It’s not the big one, but it’s close.
Yahoo confirmed long-suspected reports that a hacker had accessed millions of customer passwords. The number, however, is a bit shocking even to a reporter who’s been writing this same story for the past 10 years.
Five hundred million. For many years, I’ve prepared myself to report on a very, very large-scale data compromise that would undercut the integrity of the internet itself, and perhaps cause immediate harm to the economy.
This Yahoo news isn’t that. But it’s the closest thing to date. Yahoo disclosed on Thursday, Sept. 22, that 500 million user accounts had been compromised; data stolen by a hacker believed to be working for a nation state, the firm said.
“Yahoo believes that information associated with at least 500 million user accounts was stolen and the investigation has found no evidence that the state-sponsored actor is currently in Yahoo’s network,” the firm said. “Yahoo is working closely with law enforcement on this matter.”
The attack happened in 2014, which raises an obvious question: What took Yahoo so long to figure out the severity of the heist? Users also are entitled to know more about the state-sponsored attack, and any guesses at what its motivation might be,
Here’s what was taken:
“The account information may have included names, email addresses, telephone numbers, dates of birth, hashed passwords … and, in some cases, encrypted or unencrypted security questions and answers,” Yahoo said in a statement. “The ongoing investigation suggests that stolen information did not include unprotected passwords, payment card data, or bank account information; payment card data and bank account information are not stored in the system that the investigation has found to be affected.”
Yahoo has set up an information page on the hack. When I tried it Thursday afternoon, it was inaccessible, probably overwhelmed with traffic.

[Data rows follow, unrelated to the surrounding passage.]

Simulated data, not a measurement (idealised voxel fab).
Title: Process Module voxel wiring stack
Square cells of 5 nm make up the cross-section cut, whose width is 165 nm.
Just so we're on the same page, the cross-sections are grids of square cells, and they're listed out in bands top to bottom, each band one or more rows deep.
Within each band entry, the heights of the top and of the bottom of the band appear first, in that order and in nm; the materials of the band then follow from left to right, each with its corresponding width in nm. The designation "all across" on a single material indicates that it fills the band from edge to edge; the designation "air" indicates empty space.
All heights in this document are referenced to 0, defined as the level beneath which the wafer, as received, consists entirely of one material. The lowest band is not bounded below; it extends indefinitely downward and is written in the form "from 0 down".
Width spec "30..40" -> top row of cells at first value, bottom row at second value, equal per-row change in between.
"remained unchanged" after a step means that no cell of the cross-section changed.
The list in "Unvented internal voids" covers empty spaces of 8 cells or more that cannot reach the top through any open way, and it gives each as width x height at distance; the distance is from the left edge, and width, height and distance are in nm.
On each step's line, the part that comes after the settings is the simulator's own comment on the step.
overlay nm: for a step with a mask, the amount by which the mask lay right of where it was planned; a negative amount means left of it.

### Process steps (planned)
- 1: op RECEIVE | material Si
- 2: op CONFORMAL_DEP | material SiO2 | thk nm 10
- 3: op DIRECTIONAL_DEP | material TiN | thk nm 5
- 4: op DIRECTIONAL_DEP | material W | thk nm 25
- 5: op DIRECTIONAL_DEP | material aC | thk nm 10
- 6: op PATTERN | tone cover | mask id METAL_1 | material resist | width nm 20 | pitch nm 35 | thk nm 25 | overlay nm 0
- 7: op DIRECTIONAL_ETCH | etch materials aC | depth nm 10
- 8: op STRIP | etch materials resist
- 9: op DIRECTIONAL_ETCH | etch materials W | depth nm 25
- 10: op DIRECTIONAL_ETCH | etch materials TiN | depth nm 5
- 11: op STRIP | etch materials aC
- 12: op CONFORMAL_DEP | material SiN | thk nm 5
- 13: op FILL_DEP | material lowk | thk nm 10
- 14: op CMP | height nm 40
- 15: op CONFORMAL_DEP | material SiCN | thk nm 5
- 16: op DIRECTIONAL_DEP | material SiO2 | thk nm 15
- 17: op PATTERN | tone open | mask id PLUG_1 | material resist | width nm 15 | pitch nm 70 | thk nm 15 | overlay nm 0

The news follows reports in early August that a massive dump of Yahoo data was being sold online by someone using the same handle as a hacker who sold similar data dumps from LinkedIn and MySpace.
In a sign perhaps that the data was old, and had been in the underground for some time, the hacker—using the name Peace—said he or she was selling data on 200 million users for a mere $1,400. Yahoo did not confirm this announcement was related to that incident.
Yahoo says users should change their passwords. And in fact, stories about the Peace data sale claim offered the same advice. Yes, you should change your passwords, and passwords at any site where you may have used that Yahoo password. It’s a little like closing the barn door after the hacker’s already been inside for a while, however.
Yahoo said it will notify impacted users and has “taken steps to secure their accounts.”
“These steps include invalidating unencrypted security questions and answers so that they cannot be used to access an account and asking potentially affected users to change their passwords,” the firm said.
It then tried to easy the blow a bit by talking about the increased prevalence of hacker attacks plotted by foreign governments.
“Online intrusions and thefts by state-sponsored actors have become increasingly common across the technology industry,” it said. “Yahoo and other companies have launched programs to detect and notify users when a company strongly suspects that a state-sponsored actor has targeted an account. Since the inception of Yahoo’s program in December 2015, independent of the recent investigation, approximately 10,000 users have received such a notice.”
Change in security mind-set needed
The dramatic bad news—it’s scale alone is stunning—creates another opportunity for consumers to think more carefully about how they protect themselves.
“Every day we receive hard data that demonstrates why we all must be on high alert when it comes to internet security,” said John Peterson, vice president and general manager at Comodo Enterprise, a security firm. “From the everyday consumer to the largest enterprise, we are constantly under attack from people and organizations that want to profit from stealing our personal information. Only by changing the way we think about internet security and deploying technology that provides full end-to-end coverage, will we be able to stop cyber criminals from profiting.”
In the end, however, there is little consumers can do to protect themselves from such wide-scale attacks. It’s up to technology firms to build better security into their products in the first place.
“What happened to Yahoo and their customers is tragic, but what is more tragic will be the next several data breaches at this scale, which, unfortunately, we have every reason to expect,” said Brett McDowell, executive director of the FIDO Alliance, a consortium of tech firms like Microsoft and Google. “The frequency and severity of these data breaches is only getting worse year-over-year, and this trend will continue until our industry ends its dependency on password security and adopts unphishable strong authentication. The old excuses about strong authentication being a bad user experience are going away.”